Tom Stacey on how, as an act of penance, his great-great-uncle donated the great west window to King’s College Chapel
As the choristers of King’s College Chapel, Cambridge, fill our ears on radio and our eyes on television with their double Christmas bill of carols for the birth of Jesus, the light that plays upon the Chapel’s sublime fan vaulting is, as ever, exquisite. Yet behind that light I have a tale to unfold, mysterious and dark.
The Chapel’s great west window was the largest single scene in stained glass in Europe when consecrated in 1879. For all I know, it is so still. It depicts the Last Judgment — what mediaeval iconography called a ‘Doom’. Bottom right, angels with flaming swords drive the damned down into one of Saddam Hussein’s torture dens. Bottom left, the blessed are ushered up to Paradise by heavenly facilitators and angels blowing straightened-out trombones.

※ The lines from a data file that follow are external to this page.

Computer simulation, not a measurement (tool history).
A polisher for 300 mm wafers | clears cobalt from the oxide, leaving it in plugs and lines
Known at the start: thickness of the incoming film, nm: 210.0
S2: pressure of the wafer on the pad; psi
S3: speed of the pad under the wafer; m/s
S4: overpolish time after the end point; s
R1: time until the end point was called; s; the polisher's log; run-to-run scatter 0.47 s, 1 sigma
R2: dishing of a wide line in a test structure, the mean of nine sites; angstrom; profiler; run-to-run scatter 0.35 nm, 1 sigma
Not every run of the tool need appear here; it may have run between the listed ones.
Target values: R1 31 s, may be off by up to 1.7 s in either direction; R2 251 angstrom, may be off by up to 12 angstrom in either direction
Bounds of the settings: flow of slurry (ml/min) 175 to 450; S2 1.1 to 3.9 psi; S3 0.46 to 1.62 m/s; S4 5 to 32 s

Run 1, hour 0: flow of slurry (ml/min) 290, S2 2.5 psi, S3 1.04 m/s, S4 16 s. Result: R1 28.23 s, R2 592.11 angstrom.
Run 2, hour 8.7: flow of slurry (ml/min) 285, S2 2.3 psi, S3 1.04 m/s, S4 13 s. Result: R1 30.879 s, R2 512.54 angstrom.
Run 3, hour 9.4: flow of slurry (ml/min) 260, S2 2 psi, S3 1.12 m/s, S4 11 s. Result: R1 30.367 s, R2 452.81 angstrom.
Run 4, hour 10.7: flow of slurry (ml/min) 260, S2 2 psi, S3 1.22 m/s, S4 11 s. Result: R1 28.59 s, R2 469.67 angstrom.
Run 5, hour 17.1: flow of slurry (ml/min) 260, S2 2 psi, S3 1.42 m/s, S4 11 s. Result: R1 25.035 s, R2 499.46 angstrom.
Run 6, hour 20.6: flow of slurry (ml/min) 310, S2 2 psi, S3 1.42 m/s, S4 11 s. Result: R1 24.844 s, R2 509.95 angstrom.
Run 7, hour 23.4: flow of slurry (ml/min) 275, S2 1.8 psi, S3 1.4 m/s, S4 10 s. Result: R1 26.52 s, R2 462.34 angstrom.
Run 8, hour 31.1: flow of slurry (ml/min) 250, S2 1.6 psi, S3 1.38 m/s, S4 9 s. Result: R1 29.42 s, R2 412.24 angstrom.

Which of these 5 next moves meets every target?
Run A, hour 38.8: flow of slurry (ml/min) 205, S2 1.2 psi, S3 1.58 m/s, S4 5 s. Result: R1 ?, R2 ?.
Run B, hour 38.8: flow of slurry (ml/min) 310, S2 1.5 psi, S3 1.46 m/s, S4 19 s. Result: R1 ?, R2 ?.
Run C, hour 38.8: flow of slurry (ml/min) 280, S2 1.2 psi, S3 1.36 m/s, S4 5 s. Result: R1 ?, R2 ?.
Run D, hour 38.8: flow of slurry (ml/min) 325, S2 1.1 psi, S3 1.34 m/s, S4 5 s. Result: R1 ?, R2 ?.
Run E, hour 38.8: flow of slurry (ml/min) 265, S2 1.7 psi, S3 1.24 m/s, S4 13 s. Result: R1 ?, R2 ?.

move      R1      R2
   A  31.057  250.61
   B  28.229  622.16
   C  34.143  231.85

Paradise is an enormous colonnaded amphitheatre dominated by Our Lord seated in Judgment, flanked by apostles and saints galore and, in Jesus’s own metaphor as reported by Matthew, with his (saved) sheep coming in on his right and the (damned) goats going out on his left.
Comments
Join the debate for just $5 for 3 months
Be part of the conversation with other Spectator readers by getting your first three months for $5.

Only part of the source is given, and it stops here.